Saturday, September 15, 2018

Nash the Slash

Nash the Slash was a musician in the late 70s & 80s, who played electronically enhanced violin or mandolin or maybe something else, with lots of effects and synthy things, solo or with others.  He played wrapped with bandages and in dark shades.

He passed away a few years ago.  But his music lives on:

I first learned of Nash the Slash, in Heavy Metal Magazine.  In the February 1980 issue, which had what is certainly one of the coolest HM magazine covers of all time:

Just a few years into its existence, the mag was trying to elbow its way into a place in the popular culture, and was just starting to put out a group of articles about music and movies and books and art etc.  It wasn't Dossier yet, that was about a year later, but Ted White started his time as editor in January and the articles are something he brought on.  Lou Stathis and Jay Kinney and Bhob Stewart are some of the names that would become familiar to readers in the coming issues.

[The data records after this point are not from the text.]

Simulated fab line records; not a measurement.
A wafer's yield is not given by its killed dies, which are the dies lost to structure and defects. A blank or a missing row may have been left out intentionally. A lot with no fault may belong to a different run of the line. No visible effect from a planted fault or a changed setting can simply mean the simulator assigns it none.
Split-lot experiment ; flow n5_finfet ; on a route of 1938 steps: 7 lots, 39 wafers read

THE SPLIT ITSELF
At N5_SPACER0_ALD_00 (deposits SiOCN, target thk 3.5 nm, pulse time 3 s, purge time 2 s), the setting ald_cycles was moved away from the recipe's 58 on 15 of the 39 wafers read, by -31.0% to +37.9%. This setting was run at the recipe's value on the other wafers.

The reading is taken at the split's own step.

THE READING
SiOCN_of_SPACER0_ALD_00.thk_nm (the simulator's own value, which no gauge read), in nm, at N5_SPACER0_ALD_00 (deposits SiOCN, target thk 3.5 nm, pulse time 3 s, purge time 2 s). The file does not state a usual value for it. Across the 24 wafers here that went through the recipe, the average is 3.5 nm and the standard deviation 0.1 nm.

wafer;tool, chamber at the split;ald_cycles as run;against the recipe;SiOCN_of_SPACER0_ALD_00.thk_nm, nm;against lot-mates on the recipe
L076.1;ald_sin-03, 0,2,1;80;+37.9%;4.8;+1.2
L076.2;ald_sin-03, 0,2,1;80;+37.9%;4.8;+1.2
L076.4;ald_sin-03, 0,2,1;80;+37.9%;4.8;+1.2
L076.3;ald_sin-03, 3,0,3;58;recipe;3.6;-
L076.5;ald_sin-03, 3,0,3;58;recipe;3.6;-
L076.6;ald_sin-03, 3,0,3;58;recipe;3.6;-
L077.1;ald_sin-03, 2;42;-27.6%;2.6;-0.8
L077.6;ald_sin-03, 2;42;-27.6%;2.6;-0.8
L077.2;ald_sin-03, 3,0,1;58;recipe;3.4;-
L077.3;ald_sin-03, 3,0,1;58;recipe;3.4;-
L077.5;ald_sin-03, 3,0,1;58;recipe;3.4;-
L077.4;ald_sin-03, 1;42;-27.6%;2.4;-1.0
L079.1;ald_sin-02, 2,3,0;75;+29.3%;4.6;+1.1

Ted White wrote this about Nash the Slash:

It caught my eye, enough so that about a year later, I saw this in the record store (where one had to go to buy music back in those days):

It must have meant something to me to spend $2.75 on a single, at a time I'd spend just a few bucks on a record from the cutout box, and even HM magazine was $2 (it went from the original $1.50 cover price just by then).  I kept it all this time, I've even played it a couple times within the past decade.  I liked it a lot, the funny and rippin' cover of Dead Man's Curve, and the driving noises of Reactor No. 2.  I got a bit of influence on my musical tastes from the music reviews in HM, but Nash the Slash was the one time I actually bought some music directly because of reading about it in the mag.  It was cool and obscure, but I didn't seek out any more, and I didn't hear anything else about Nash the Slash after then.

But more recently, I came across a slew of Nash the Slash CDs in a resale shop.  I gleefully snapped them up:

It was a lot of fun finding one, then the others, on that bottom shelf.  There's lots of cool stuff on them.  "Children" has Dead Man's Curve and Reactor No. 2 on it, yay I can play it in my car.  There's a soundtrack for Nosferatu, the silent horror movie, and I enjoyed that.  I liked a lot of the other stuff, some more than others of course.  I'm good with metallic fuzzy noises and Mr Slash showed some ability and creativity in this pile of work.  There a few tracks that are replayed at different speeds for different effect, kinda neat.  I won't play music critic, but it's been great to find some tunes that are right up my alley, as well as great to chance upon this from a Heavy Metal Personal History perspective.

So I really enjoyed finding these CDs, and finding the article in my old mag, and putting together this post.  So much fun.

Tuesday, September 4, 2018


So, being about a bazillion years old, of course I'm bad at the internet.  I got to do computer work in school in the mid and late 70s (meaning carrying around paper rolls and cards with holes punched in them, and printouts of results), played Amiga video games in the 80s (DeathSword!) and had home computers from the late 90s (dial up internet anyone?), and have been doing this blog for almost 10 years.  But none of that ever helps me keep up with where the cool kids hang out.

Actually getting up off my lazy butt and looking, helped me find that Heavy Metal still has an active internet prescence, on Igram, and is also more active on Tmblr.  That's a bit more encouraging than the dormant state of the HM website and the relatively low activity at their Fbook or Twiddler.  By the way, the youtube linked on the HM website exists, though nothing new has been added since the Eastman era, but the older one with the Eyebrow Tuna videos is still up too (that I noted here).  I bet there's other stuff out there I don't know about.

All this takes me back to the early days of Heavy Metal on the internet, and the forum that led to my little blog, full of Eastman promises and early troll dumbfuckery, as well as adding depth and breadth to my HM worldviews.

So it's nice to know someone is still trying to keep HM on the internet, and I hope they get some help soon.